Hi everyone, I'm not actually a real newby here. I discovered this site about 9 years ago, when I was going through a terrible divorce, and it helped me through a very difficult period. But, life moves one. My ex married the woman he had an affair with, and they have moved away. I was in court for 7 years trying to get the retirement I was entitled to (married over 20 years), and finally succeeded. I have a great job, a great family, 7 grandsons. I'm financially comfortable. Nothing extravagant, but I don't have to worry about paying my mortgage and putting food in my stomach. Here's my thing:
I have no desire to "get back out there." I feel I am as happy as anyone around me, but inside I still think of my ex every day. I dream of him at night. I remember happier times. Am I nuts? I don't pretend that everything was wonderful. I am fully aware that I put up with a lot. He was an alcoholic, and could be emotionally abusive. In many, many ways, I know that I am better off at this time than I was for a long time during my marriage, so why am I still "mourning" the loss of my marriage? Does this sound familiar to anyone else out there, or am I just deranged??
ME: 54 Him: 51 M: 20 years T: 21 years OW/New wife: 36 Sons & Daughters: 7 (ages 24-36) Bomb: March 4, 2010 He Filed: April 28, 2010 I Contested: May 1, 2010 Standing Down: 11/24/10 Divorced : 05/04/2011
Welcome back! I was very surprised to see a posting from you after all of this time. You may remember me as "Snodderly" from back in the day.
I am so sorry that you had to fight for 7 years to get your portion of his retirement. At least that part of the process is over and done with and you can live comfortably and not look over your shoulder.
Of course, you are going to think of your xh for quite some time. You were married over 20 years and in those 20 years, you created a lot of good memories w/the man. It's not going to go away, but as time moves on, the pain will be less and less, but the scar will always be there.
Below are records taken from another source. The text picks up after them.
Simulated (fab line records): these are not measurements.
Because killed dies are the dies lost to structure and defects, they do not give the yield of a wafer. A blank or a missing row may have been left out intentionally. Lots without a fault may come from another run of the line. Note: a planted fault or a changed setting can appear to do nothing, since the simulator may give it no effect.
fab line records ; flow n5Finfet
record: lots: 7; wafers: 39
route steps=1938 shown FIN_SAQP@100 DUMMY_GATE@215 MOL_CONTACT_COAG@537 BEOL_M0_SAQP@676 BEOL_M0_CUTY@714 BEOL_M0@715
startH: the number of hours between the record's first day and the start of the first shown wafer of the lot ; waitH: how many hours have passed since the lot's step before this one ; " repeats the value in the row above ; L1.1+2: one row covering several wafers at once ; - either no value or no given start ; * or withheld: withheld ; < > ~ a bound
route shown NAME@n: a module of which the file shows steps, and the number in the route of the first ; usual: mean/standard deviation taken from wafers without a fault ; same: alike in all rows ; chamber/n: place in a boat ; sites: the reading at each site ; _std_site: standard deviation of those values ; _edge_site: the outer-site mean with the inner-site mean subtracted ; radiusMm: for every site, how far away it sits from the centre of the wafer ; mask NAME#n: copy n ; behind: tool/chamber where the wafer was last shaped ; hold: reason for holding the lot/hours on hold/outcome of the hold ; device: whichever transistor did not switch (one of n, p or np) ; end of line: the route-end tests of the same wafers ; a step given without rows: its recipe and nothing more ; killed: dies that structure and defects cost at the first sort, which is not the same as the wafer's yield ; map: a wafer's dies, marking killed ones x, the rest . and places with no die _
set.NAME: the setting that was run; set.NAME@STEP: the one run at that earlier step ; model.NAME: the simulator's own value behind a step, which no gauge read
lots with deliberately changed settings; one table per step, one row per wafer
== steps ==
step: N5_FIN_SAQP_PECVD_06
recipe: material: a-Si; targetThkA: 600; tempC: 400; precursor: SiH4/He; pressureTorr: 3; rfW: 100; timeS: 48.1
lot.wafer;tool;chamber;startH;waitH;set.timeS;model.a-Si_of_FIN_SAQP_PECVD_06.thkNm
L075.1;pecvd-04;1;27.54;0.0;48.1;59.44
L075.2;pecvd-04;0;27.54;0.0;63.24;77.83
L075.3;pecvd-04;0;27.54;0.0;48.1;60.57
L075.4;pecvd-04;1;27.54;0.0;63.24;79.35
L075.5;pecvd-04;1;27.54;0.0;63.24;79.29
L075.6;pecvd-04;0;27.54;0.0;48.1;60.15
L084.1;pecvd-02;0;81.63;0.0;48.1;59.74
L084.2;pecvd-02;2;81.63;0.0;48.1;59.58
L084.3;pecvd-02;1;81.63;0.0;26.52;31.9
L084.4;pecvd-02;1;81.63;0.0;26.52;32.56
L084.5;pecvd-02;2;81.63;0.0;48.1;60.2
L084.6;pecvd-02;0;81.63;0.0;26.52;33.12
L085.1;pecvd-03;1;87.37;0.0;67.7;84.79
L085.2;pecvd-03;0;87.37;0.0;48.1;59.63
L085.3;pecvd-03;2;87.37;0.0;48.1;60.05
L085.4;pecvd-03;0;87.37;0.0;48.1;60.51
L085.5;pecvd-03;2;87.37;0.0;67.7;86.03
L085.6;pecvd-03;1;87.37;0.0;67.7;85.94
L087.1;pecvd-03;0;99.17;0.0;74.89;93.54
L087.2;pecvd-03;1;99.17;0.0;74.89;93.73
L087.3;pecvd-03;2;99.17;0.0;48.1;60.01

Are you nuts? No, you are human and you are just reflecting back on those days that are gone. Mourning takes years and each person is unique in how they mourn. Some can completely move and not give it a thought and others, well...they mourn for a very long time. Don't second guess yourself. It will take as long as it takes to get through the grieving process.
Sit quietly, the answers will reveal themselves when you least expect them to. The past is gone, the present is a gift and you need to focus on today, allow the future to reveal itself when it is ready.
I think of my ex every day too. I don’t want him back, although I would want him to want me back. So maybe it’s a combination of recovering from trauma, betrayal, and also rejection.
I would imagine having to deal with a 7 year old court case makes it difficult to be indifferent as well.
I suspect that with alcoholism or addiction (especially when kept a secret) it’s harder to recover too. My ex was a secret high functioning addict and I notice that I am having a harder time healing then others here as well. It might be because with an addict there’s a lot of deflection and gaslighting, so recognizing your reality and what you are actually healing from can be difficult.
No rush in getting back out there. It sounds like everything else is wonderful in your life...plus you have 7 grandchildren!!!!! What a blessing.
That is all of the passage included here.